It Only Took Me 34 Years to Realize This

I was at a meeting today (yes, you can feel sorry for me) and since it was the first time for this committee to meet, we started off by introducing ourselves. In addition to our name, how long we have been at Villanova, and what we did, we were also asked to share the best piece of advice we had ever received from someone regarding our professional development.

My mind immediately started spinning, but I was coming up with nothing. I was briefly asked to go first, but the person running the meeting saw my blank face (it’s the look I have most of the day) and decided to start with the person next to me. That gave me a few extra minutes to think of something, but once again, nothing was coming to me.

It was at that point I realized something I had never thought about before. I honestly can’t think of anyone ever giving me career advice.

In other words, I’ve never had a career mentor.
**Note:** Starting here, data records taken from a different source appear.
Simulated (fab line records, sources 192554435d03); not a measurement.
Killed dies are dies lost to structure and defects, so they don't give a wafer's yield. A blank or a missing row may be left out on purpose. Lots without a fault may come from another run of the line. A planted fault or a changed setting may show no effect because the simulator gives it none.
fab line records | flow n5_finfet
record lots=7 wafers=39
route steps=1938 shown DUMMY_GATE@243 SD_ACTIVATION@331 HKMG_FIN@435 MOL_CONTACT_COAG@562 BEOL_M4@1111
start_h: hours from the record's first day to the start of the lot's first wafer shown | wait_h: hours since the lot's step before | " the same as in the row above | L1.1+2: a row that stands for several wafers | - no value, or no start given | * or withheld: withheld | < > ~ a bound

Sure, my mom and dad offered me lots of good advice about life, and my coaches and bosses have always provided useful feedback, but I’ve never had someone whom I would consider a career mentor, an experienced and trusted adviser who could provide guidance as I progressed through my career.

My mentors were found in books – Tony Robbins, Dale Carnegie, Jim Rohn, Seth Godin, Stephen Covey, Jim Rohn, Zig Ziglar. But that was pretty impersonal. I guess I’ve always been pretty independent and believed that my career was 100% my responsibility and that I didn’t need to ask anyone for help.

So while I was sitting at the meeting, I started to feel bad. I started thinking that I probably should have been more proactive in seeking out a mentor. I read all those books, and while they offered lots of good advice on to manage my life and career, many of them also talked about the value of having a mentor, yet I never took that piece of advice to heart.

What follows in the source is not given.